Tree Sale Highlight: All Hail The King of Trees! OAKS!

by Carrie Brown, Engineering Technician

Our 2021 Seedling Tree Sale has finally arrived! Additional information on this year’s selection and details on ordering can be found on our website.

Join us weekly as we highlight this year’s available tree species.

Oaks

Acorns on red oak tree

This week we introduce a group of trees that you are no doubt familiar with. However, you may not fully recognize the multitude of benefits they provide to you, me, and the greater ecosystem. Today we salute the king of all trees, OAKS!


From plank flooring and kitchen cabinetry, to whisky barrels and railroad ties, the long lasting and durable properties of oak make it one of the most useful and coveted building materials of all time. It turns out oaks offer just as much in terms of ecosystem services within their dwelling habitats, potentially making them a great choice for your home landscape.


Let’s take a closer look at three oak species in particular: white oak, swamp white oak, and red oak. All three are available in our 2021 Tree Sale. And because they each have different planting requirements, it is possible that one could be a welcomed addition to your yard.

Planting Requirements

Red Oak – Also known as Northern Red Oak, Quercus rubra prefers moist, deep, rich, well-drained soils of slightly acidic pH and full to partial sun. However, it will readily adapt to dry soils and a variety of pH levels.

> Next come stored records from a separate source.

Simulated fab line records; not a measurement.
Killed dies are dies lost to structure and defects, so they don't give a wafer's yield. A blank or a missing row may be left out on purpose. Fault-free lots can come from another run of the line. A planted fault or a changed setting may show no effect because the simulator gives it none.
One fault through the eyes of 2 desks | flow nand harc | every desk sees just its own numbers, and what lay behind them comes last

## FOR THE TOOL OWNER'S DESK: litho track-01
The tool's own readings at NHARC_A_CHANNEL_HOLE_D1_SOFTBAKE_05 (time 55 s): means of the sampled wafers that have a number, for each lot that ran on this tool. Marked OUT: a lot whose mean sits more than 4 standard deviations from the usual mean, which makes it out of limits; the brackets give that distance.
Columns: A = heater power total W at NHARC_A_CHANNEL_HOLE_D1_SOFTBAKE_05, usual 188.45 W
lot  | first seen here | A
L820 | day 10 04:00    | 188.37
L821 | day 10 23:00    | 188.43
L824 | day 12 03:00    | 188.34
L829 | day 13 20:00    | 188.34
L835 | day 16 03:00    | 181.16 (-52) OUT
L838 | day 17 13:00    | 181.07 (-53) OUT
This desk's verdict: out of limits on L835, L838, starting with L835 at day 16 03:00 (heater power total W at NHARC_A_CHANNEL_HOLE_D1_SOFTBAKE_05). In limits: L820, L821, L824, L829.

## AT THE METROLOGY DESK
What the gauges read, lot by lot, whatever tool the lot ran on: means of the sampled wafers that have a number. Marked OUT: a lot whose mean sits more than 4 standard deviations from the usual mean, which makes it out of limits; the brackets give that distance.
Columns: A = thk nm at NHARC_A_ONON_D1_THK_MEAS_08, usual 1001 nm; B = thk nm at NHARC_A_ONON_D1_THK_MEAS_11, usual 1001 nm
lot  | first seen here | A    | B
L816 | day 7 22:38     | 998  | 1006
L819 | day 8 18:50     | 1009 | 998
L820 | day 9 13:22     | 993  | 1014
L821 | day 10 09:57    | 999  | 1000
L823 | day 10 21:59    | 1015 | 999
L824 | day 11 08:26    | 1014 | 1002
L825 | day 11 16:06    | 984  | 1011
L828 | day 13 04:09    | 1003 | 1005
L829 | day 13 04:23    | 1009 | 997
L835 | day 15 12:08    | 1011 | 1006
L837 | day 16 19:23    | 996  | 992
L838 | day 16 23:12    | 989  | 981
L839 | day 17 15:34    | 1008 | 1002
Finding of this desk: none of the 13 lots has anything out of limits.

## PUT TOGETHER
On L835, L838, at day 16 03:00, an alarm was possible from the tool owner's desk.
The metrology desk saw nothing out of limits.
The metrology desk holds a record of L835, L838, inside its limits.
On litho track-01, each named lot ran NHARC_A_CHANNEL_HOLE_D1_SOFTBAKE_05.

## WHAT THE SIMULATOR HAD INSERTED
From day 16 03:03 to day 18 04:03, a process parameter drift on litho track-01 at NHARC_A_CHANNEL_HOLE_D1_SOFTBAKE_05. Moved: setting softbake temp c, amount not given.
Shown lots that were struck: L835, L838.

White OakQuercus alba prefers full sunlight (but will tolerate shade as a sapling) and deep, well drained, acidic to neutral soils. The species is adaptable in dry to average soils.

Swamp White Oak – Unlike the two species above, Quercus bicolor is a bottomland species, preferring rich, moist to wet, poorly drained acidic soils and full to partial sun. It adapts well to dry and average soils that are neutral to slightly alkaline in pH.

Mature Size

No matter the species, oaks require space. All three types will grow 50-70 feet high and nearly as wide when grown in the open under typical urban landscape conditions.

Red oaks have a faster growth rate than many oak species, gaining over 24” per year in height under ideal conditions. Swamp white oak and white oak grow at a slower rate, gaining 12” to 24” inches per year.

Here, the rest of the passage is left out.